#######################
Fragmentation Processes
#######################

..  epigraph::

    The fragmentation process runs in Kubernetes and is able to process
    vendor molecule data into a form that can be used in our graph database
    and fragalysis.

************
Architecture
************

Fragmentation is implemented and described in our `fragmentor`_ repository.

Converting vendor data into a form suitable for a graph database requires the
use of two container images (a *player* and a *fragmentor*). these images are
built from the `fragmentor`_ repository's code. The process also
relies on a PostgreSQL database.

The process is divided into a number of "plays" that *standardise* the vendor
data, *fragment* it (into a database) and then *extract* the fragments to form
a graph.

The whole process is managed from a workstation using the playbook provided
in the `fragmentor-ansible`_ repository.

The actual "plays" are orchestrated by the *player* container launched from
the user's workstation. It launches a number of *fragmentor* containers in
order to distribute the workload amongst a number of parallel processes that
share a common volume for data processing.

AWS S3 is used as a source of vendor data and where the final results are
written as illustrated in the following diagram: -

..  image:: ../images/im-kubernetes-fragmentor/im-kubernetes-fragmentor.001.png

..  note::
    The role of this section of the documentation is not to explain the actual
    process but to explain how to execute it, within a Kubernetes cluster.

************
Installation
************

Our `fragmentor-ansible`_ repository contains a detailed description of
the installation and execution of the fragmentor and it describes what you'll
need to do to process a small set of molecules (up to a few thousand).
Refer to it for up-to-date instructions but you will need: -

1.  A kubernetes **Namespace**
2.  A **ReadWriteMany** storage class (like NFS or EFS)
3.  Nodes with our **Node Labels** for the fragmentation Pods
4.  A **postgres database** (and user)
5.  An AWS **Bucket**
6.  Plenty of spare cores and memory

Follow the **Kubernetes namespace setup** section of the repo's README
for a fuller description of how to setup the cluster. The section provides
an example set of parameters that you can use.

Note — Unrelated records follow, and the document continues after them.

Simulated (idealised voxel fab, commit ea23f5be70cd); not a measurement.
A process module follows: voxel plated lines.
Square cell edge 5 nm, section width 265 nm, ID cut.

Support for private-registry images
===================================

If you need to source database images from a private repository and need
to provide an **ImagePullSecret** for them you can provide those as
additional parameters::

    pg_image_registry: my-registry
    pg_image_name: postgres
    pg_image_version: '12.2'
    all_image_preset_pullsecret_name: my-secret

..  warning::
    If you're expect to process a large number of molecules you'll need to
    consult with us to understand what preparation you'll need before you
    embark on any fragmentation as using the basic setup described will not
    be suitable.

******************
Running the player
******************

With the cluster setup (and database installed in the **Namespace**) you
should be able to run the fragmentor plays [#f1]_. This is
documented in the `fragmentor-ansible`_ repository README's
**Running a play** section.

This essentially requires the one-time preparation of the database
(handled by the player) and then running the fragmentation process,
which entails the use of the following plays: -

-   **standardise**
-   **fragment**
-   **inchi**
-   **extract**

Refer to the `fragmentor`_ repository for further details of the
S3 and data requirements and a description of the basic process.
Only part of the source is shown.